More time was spent reading documentation on the ADAM, and disassembling the existing ROM than on creating the loader code.  It simply changes the ADAM memory map settings, copies the driver into low RAM, then it jumps to that code which sets the final memory map, and copies the driver to it's proper address.

The actual driver code data is left out since I don't own the copyright.  I thought it was worth sharing because someone could use this as a starting point to copy other programs from cart to RAM.  Source for the lower RAM code that copies the driver to it's final address had to be assembled separately, and it is also missing, but you can see the first few lines of code in the data starting at LOWRAMCODE.
The <snip> indicates where the driver data was removed.  This code was assembled using the TASM assembler, which requires the #defines at the start, and interrupts are re-enabled once the driver is in place.   The code may have been shared on a forum previously. 

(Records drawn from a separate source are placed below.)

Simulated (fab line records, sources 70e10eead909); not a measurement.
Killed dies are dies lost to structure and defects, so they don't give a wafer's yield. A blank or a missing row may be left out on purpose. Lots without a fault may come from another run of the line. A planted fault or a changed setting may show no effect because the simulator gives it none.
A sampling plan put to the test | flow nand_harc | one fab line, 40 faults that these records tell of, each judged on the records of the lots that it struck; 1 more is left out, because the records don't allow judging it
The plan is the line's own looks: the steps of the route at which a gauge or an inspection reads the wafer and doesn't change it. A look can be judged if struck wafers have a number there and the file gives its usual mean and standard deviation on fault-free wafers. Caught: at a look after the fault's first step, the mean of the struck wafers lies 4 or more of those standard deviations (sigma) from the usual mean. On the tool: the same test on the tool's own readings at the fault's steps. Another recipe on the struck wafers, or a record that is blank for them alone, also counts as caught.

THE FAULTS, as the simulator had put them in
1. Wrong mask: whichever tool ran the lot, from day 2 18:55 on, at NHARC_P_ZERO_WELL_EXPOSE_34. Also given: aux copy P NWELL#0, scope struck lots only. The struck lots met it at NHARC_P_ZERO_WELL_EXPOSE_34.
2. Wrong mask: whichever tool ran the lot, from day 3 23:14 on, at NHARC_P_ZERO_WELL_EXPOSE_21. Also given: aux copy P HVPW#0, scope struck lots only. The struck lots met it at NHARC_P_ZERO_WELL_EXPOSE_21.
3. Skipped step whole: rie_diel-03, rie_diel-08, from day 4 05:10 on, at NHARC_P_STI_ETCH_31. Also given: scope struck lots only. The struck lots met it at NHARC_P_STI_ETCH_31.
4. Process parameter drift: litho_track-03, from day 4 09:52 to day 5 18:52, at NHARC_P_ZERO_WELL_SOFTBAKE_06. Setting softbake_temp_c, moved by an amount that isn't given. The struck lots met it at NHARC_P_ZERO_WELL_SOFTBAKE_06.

;*****************************************************************
;* IDE Boot Cart.asm
;*****************************************************************
;* Loads the MICRO-INNOVATIONS boot EPROM from a game cart
;* and launches it from intrinsic RAM.
;*****************************************************************
; define standard assembler directives to work with TASM
#define org .org
#define end .end
#define byte .byte
#define word .word

#define DCB  .byte
#define dcb  .byte

#define DCW  .word
#define dcw  .word

;*****************************************************************
;* test cart header
;*****************************************************************
 org $8000 ; start of cart memory
 
 DCB $55,$AA ; test cart ID
 DCB 00,00,00,00,00,00,00,00 ; filler, we don't use this
; org 800AH  ; location of cart start address
 DCW CARTSTART ; cart start address, used to execute cart code
;*****************************************************************

;*****************************************************************
;* the first code executed in the cart 
;*****************************************************************
CARTSTART:

 di   ; interrupts would be bad during this process

 ld a,%00001101   ; 32K lower intrinsic RAM + cartridge ROM
 out ($7F),a    ; set memory map

 ld hl,$45ed   ; interrupt handler
 ld ($0066),hl   ; set interrupt vector
 
 ; copy code from cart into 32K intrinsic RAM
 ld hl,LOWRAMCODE   ; start
 ld de,$0100    ; destination... low RAM
 ld bc,ENDCODE - LOWRAMCODE ; length
 ldir

 jp $0100     ; call code in 24K intrinsic RAM

; start of the eprom data
; we duplicate what this does but from cart ROM so we skip it
;BOOTCODE:
; dcb  $66,$99,$F3,$3E,$05,$D3,$7F,$21,$ED,$45,$22,$66,$00,$21,$1B,$80
; dcb  $11,$00,$01,$01,$7B,$06,$ED,$B0,$C3,$00,$01

LOWRAMCODE:
 
 dcb  $3E,$01  ; ld a,$01
 dcb  $D3,$7F  ; out ($7f),a
 
 dcb  $21,$12,$01 ; ld hl,$0112
 dcb  $11,$00,$80,$01,$69,$06,$ED,$B0,$C3,$00,$80,$ED,$4B,$43
<snip>
ENDCODE:
 end
 

Wednesday, December 12, 2018

Apple II vs MC-10

Apple II vs the MC-10 with the new ROM.  It would be worse if I hadn't optimized the original code by moving some calculations outside of the loops.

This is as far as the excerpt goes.